Compiled by: Jack Foley

Q. Clearly you couldn't resist playing the drums in one of the final scenes, because this was harking back to your youth, wasn't it?
A.
Yes, I started as a drummer, not a very good one, but I played my way until somebody would hire me to write, or direct, or something.
So in the very last scene I was playing the bass drum with a bad helmet on my head, with the cinematographer, Chuck Minsky. That was the highlight of my drumming career!

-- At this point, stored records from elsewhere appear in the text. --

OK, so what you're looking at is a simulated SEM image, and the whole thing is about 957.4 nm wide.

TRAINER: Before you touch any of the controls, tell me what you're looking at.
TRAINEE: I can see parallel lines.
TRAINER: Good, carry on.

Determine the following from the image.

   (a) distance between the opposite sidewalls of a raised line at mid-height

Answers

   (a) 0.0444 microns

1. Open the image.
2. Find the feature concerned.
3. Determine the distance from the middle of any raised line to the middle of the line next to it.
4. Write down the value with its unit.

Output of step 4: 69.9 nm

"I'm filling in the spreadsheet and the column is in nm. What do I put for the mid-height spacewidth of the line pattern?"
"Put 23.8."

Q. Is it your intention to go for a world record in relation to the number of members of your family that you incorporate into your movies? This one has your nine-month-old grandson, among others, doesn't it?
A.
Yes, well nepotism is what I taught these two well, and what I taught myself. This was quite a group thing. Most importantly, my grandson, Sam, who was the ring-bearer in the wedding scene... the baby. He was only ten-months-old, and he refused to smile.
Carrying him was my son, who played Shades in the movie, that's two, if we're counting...
So I asked him how would he [Sam] smile, and he said the only way Sam would smile is if you sing 'the wheels on the bus go round and round', so my best shot was the camera crew rolling down the aisle, with the entire crew singing 'the wheels on the bus...'. And you can see the child smile, so that's how you direct children!
Dame Julie: And what about Charlotte Kutaway?
A. You want me to name them all?

Q. Yes, your daughter, Charlotte, plays Julie Andrew's aide?
A.
That's right and whenever anything goes wrong in the film, you cut away to someone, so we cut away to Charlotte, and we cut away to her so many times in the first one and the second one, so if you look at the credits, her name is Charlotte Kutaway.

Q. What's your take on the return of the musical and why you haven't given us one so far?
A.
I think musicals went down because Marnie Nixon retired. It used to be that they would take any star and put them in a musical and Marnie Nixon would sing. Now they actually have to get people who can sing for musicals and two of the best are here.
I haven't done one mostly because of the expense. It's a really big expense. I am working on the Happy Days musical right now, which is a Broadway stage musical, and some day maybe we can do that as a movie.
Dame Julie: Actually, you're very busy with a much more serious musical, you're going to be directing an opera, right?
A. I am directing an opera, it's a whole other thing. It's called The Grand Duchess of Gerald Stein. It's an Offenbach opera. He wrote funny operas you know before he said 'I'm serious, I'll do Tales Of Hoffman' and then he died, he never saw it open. Missed the boat!
But before that he wrote comedy operas and The Grand Duchess Of Gerald Stein is a satirical opera about the Army. Something to make fun of, I must say, the way we are going here!
He wrote about politics in the Army and all of that and that’s what this opera is about. It stars Frederica Von Staad, who is a very good opera singer, and we're going to tour it at the LA Opera.

Q. How important is it that Hollywood makes these escapist fantasies, given our troubles in recent times?
A.
How important is it? Well for me it's important, it's my living, but very seriously they don't like to make them very often because so many of them don't do very well at the box office and anything like that never gets an award, so they don't know why to make them, and they figure they can make them on television.
It's such an international business now, we're seeing more and more things happening in the various types of movies.
Before, and I'm not blowing my horn, but before Pretty Woman everybody said you can't make a romantic comedy that will play overseas, it just doesn't work, you have to shoot somebody, you have to have guns, you have to have car chases.
They don't want romantic comedies. Pretty Woman broke that - now you can do that.
Family movies... Finding Nemo was a big one all over the world and I think it's important that family movies are made, but I don't think they'll make that many.
I like that type of movie, of course, but I don't know how important it is that we should. I think it's very important that the family goes to a movie together, that's my opinion, but I don't know what the rest of the industry thinks.

Q. Are there any dream roles you would love to play - even if it's movies passed?
A.
I'd like to play Shakespeare; I'd like to see how it would come out, as I have a slight accent, you might have noticed. Maybe Puck.
I could be Shakespeare, Anne Hathaway was his wife - you see the circles of life?

Q. There's a very nice speech in the film about learning by mistakes. What are the mistakes that you've learned something from?
A.
My mistakes are that my first decision is always a mistake. I learned that about myself, so I've learned to use my second or third decision. If I want to make a mistake, I go with my first thought.